A defense attorney for William Bryan, one of the three men charged with murder in the death of Ahmaud Arbery, complained to the judge Thursday that he didn't want "any more Black pastors" sitting in the courtroom. The unnerving outburst came a day after the Rev. Al Sharpton was seen sitting with Arbery's family during the trial.
"There's only so many pastors they can have," the attorney, Kevin Gough, told the court. "If their pastor's Al Sharpton right now, that's fine. But then that's it. We don't want any more Black pastors coming in here … sitting with the victim's family, trying to influence a jury in this case."
Gough claimed the presence of "high-profile members of the African American community" in the courtroom was "intimidating" and could "pressure and influence" the jury.

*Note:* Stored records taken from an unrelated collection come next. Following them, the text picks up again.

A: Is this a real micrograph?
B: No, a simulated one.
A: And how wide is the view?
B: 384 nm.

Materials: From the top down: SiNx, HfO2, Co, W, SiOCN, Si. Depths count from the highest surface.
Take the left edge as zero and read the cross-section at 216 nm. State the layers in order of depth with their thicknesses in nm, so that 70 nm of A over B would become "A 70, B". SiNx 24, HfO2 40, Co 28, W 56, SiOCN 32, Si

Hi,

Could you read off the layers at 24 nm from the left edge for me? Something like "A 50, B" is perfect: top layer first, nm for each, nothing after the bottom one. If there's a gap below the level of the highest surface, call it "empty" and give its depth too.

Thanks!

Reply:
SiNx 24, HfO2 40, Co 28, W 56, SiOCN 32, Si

In response, Judge Timothy Walmsley said he was "not going to blanketly exclude members of the public from this courtroom."
Clip of this exchange is quite a thing, and includes the suggestion people should…only have one pastor? I think?
Judge later cut off the lawyer when he equated presence of Black pastors w/a scenario where "people dressed like Colonel Sanders w/white masks" sat in the courtroom. https://t.co/U9v3Ok4ywE pic.twitter.com/BPkTBef0Pa
— Jack Jenkins (@jackmjenkins) November 11, 2021
Gough's blatantly racist objection was unsurprising coming from a lawyer whose defense rests on a Civil War-era citizen's arrest law that effectively gave white people dominion over Black people. It's fitting that an attorney representing a man who saw a Black man who was jogging as a threat also carries his own apparent angst toward Black people. Gough's racist request, as well as his audacious belief that he can tell people how many pastors they can have, were denounced online, including in a statement from Sharpton, the leader of the National Action Network and an MSNBC host.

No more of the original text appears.